World Middle East 11 Mar 2020 Turkey urges Russia ...

Turkey urges Russia to address Syrian ceasefire violations in Idlib

AFP
Published Mar 11, 2020, 4:04 pm IST
Updated Mar 11, 2020, 4:04 pm IST
Turkey set up military observation posts in Idlib under a 2018 deal with Russia aimed at preventing a regime assault
A Turkish military convoy drives near the Syrian town of Kefraya on the highway linking the northwestern Syrian province of Idlib to the Bab al-Hawa border crossing with Turkey. AFP Photo
 A Turkish military convoy drives near the Syrian town of Kefraya on the highway linking the northwestern Syrian province of Idlib to the Bab al-Hawa border crossing with Turkey. AFP Photo

Ankara: Turkey urged Russia on Wednesday to deal with alleged violations of a week-old ceasefire by Syrian government forces in Idlib, the last bastion of resistance to President Bashar al-Assad.

"Although there are only small incidents here and there, the ceasefire has started to be violated," said President Recep Tayyip Erdogan, who backs some rebel groups in Idlib.

 

"We are sharing these developments with Russia... and expect them to take measures." Erdogan agreed a truce last week with his Russian counterpart Vladimir Putin, who supports government forces, but previous deals have proved temporary.

Turkey launched a military operation in Syria after more than 50 of its soldiers were killed in Idlib last month.

Defence Minister Hulusi Akar said talks were proceeding "in a constructive fashion" with Russia to launch joint patrols along the key M4 road in Idlib on Sunday, as agreed under the ceasefire deal.

 

As well as supporting some rebel groups, Turkey set up military observation posts in Idlib under a 2018 deal with Russia aimed at preventing a regime assault.

"We signed the temporary ceasefire in Moscow. The matter now is to turn this ceasefire into a permanent one. We are chasing this speedily now. Once we are done with it, we will have an easier task," Erdogan said.

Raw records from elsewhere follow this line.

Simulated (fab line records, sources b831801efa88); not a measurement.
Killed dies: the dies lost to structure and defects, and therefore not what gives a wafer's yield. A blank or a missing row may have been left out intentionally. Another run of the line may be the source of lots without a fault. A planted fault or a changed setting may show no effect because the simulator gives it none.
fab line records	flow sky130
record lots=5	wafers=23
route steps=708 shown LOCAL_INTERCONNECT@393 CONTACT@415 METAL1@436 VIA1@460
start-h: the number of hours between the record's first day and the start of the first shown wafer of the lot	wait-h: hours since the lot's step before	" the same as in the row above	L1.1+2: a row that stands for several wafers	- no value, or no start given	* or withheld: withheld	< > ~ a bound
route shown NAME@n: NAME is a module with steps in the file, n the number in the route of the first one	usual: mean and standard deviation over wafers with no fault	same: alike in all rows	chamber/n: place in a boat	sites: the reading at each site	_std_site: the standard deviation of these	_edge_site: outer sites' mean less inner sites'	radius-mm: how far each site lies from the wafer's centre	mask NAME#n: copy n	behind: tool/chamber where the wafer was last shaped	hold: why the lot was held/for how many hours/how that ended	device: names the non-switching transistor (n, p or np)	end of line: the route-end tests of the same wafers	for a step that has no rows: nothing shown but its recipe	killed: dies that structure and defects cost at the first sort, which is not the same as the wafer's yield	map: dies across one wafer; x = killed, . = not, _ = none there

"In the face of the smallest attack (on our posts), we will not only retaliate, but we will respond much more heavily." Damascus, backed by Iranian troops and Russian air strikes, has been fighting to retake Idlib since December, pushing close to a million civilians northwards towards Turkey's border.

 

Turkey already hosts some four million refugees, and has called for greater assistance from Europe and its NATO partners in dealing with the crisis.